TODAY welcomes Rockefeller Center Christmas tree

By Scott Stump
The Vargoshe family made the trip from their home in Shelton, Conn., to say goodbye to the tree that has been a fixture in their lives for more than 20 years and will serve as this year's Rockefeller Center Christmas tree. Today

For more than 20 years, the tree was part of the everyday life for the Vargoshe family at their Connecticut home. 

Now they are sharing the 76-foot-tall piece of their family with the world, as it will serve as the tree that will illuminate Rockefeller Center for the 81st time this year. The 12-ton Norway spruce, which is 76 feet tall, 47 feet in diameter, and approximately 75 years old, arrived at Rockefeller Plaza on TODAY Friday in preparation for the annual lighting ceremony that will be held on Dec. 4. The Vargoshe couple, Louise and John, and sons Nathan, 15, and Noah, 12, made the trip from their home in Shelton, Conn., to Rockefeller Plaza to say goodbye to their tree one last time. 

"I think it’s going to be very emotional for all of us,'' Louise told Al Roker. "We miss it already. Yesterday it was out of our front yard, but seeing it lit here at Rockefeller Center and letting the world enjoy it I think is going to make us feel good and give the Christmas spirit to everybody." 

More than 13 Rockettes tall! The Rockefeller tree by the numbers

The tree was planted as a sapling in front of their house by the original owner more than 60 years ago and has been a fixture since the family moved there in 1992. 

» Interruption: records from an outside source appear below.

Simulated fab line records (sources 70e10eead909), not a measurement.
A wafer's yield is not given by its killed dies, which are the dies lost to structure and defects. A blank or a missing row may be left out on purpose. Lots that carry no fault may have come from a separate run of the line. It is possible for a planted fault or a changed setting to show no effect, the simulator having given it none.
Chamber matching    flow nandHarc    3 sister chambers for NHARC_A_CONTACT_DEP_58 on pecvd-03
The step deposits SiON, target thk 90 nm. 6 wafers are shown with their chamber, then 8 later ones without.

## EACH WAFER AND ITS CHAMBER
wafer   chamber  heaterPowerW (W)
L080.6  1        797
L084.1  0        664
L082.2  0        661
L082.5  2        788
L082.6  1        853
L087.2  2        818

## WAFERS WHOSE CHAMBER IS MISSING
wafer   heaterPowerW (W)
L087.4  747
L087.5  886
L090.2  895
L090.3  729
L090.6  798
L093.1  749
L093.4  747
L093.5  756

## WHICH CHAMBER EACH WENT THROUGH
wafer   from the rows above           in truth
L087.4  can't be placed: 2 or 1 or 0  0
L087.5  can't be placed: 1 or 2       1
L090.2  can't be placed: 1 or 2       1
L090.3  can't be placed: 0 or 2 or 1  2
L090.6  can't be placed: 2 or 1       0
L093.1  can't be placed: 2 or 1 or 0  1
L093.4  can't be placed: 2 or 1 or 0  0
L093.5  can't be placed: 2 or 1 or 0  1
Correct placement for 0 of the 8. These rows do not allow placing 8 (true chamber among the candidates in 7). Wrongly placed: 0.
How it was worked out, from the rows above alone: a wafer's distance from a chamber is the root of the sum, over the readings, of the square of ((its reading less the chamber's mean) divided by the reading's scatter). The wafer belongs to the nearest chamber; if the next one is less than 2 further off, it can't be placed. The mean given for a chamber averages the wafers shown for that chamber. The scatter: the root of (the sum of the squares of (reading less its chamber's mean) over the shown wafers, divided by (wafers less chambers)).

Noah Vargoshe, 12, (up top) and Nathan Vargoshe, 15, (below) have many memories of climbing the Norway spruce in their front yard while growing up but are excited to share it with the world in Rockefeller Center. Today

"It’s been here my entire life, and it’s just going to be completely different without it,'' Nathan told TODAY's Jenna Bush Hager. "It’s going to be really great knowing that so many people across America are going to see this tree. It’s going to be a cool feeling knowing that we’re the ones who had it, and that we’re the ones that donated it." 

The boys grew up climbing the tree, and it was always part of the directions the family gave out to anyone coming to their house. 

The Norway spruce is 76 feet tall and weighs 12 tons, and it was first planted by the original owner of the Vargoshe family's home more than 60 years ago. Today

"She’s watched over our family for the past 20 years,'' Louise told Hager. "It started as a Christmas tree, it’s going to end its life as a Christmas tree. John had always said that if he hit lotto, he was going to hire someone to decorate that tree, so now it’s going to be decorated better than I think anybody could ever decorate it. 

"A lot of people say it’s just a tree, but no, it’s not. It’s a big part of our family, and we’re going to miss it. She’s going out with a bang. Everyone gets to enjoy her." 

The future Rockefeller Center Christmas tree, en route to New York on Thursday.Today

Leading up to the lighting ceremony, the tree will be decorated with 45,000 multi-colored LEDs requiring five miles of wire to string together. It will be topped by a Swarovski crystal star that is 9.5 feet in diameter and features energy-efficient LED bulbs. The Swarovski star also topped last year’s tree, an 80-foot Norway spruce from Mount Olive, N.J., that survived Superstorm Sandy.

Construction workers building Rockefeller Center put up the first Christmas tree in front of the structure in 1931, and the first formal lighting ceremony was held in 1933. In 1936, two trees were erected at Rockefeller Center and a skating pageant was held at the newly-opened ice skating rink in Rockefeller Plaza. In 1942, three trees were put up on the plaza decorated in red, white and blue to show support for the troops in World War II. The 1999 tree was the tallest in Rockefeller Center history at 100 feet high.  

Following the lighting ceremony, spectators can view the tree each day from 5:30 a.m. to 11:30 p.m. and all 24 hours on Christmas. The last day to view it will be Jan. 7, 2014, after which the tree will be milled into lumber to be donated to Habitat for Humanity.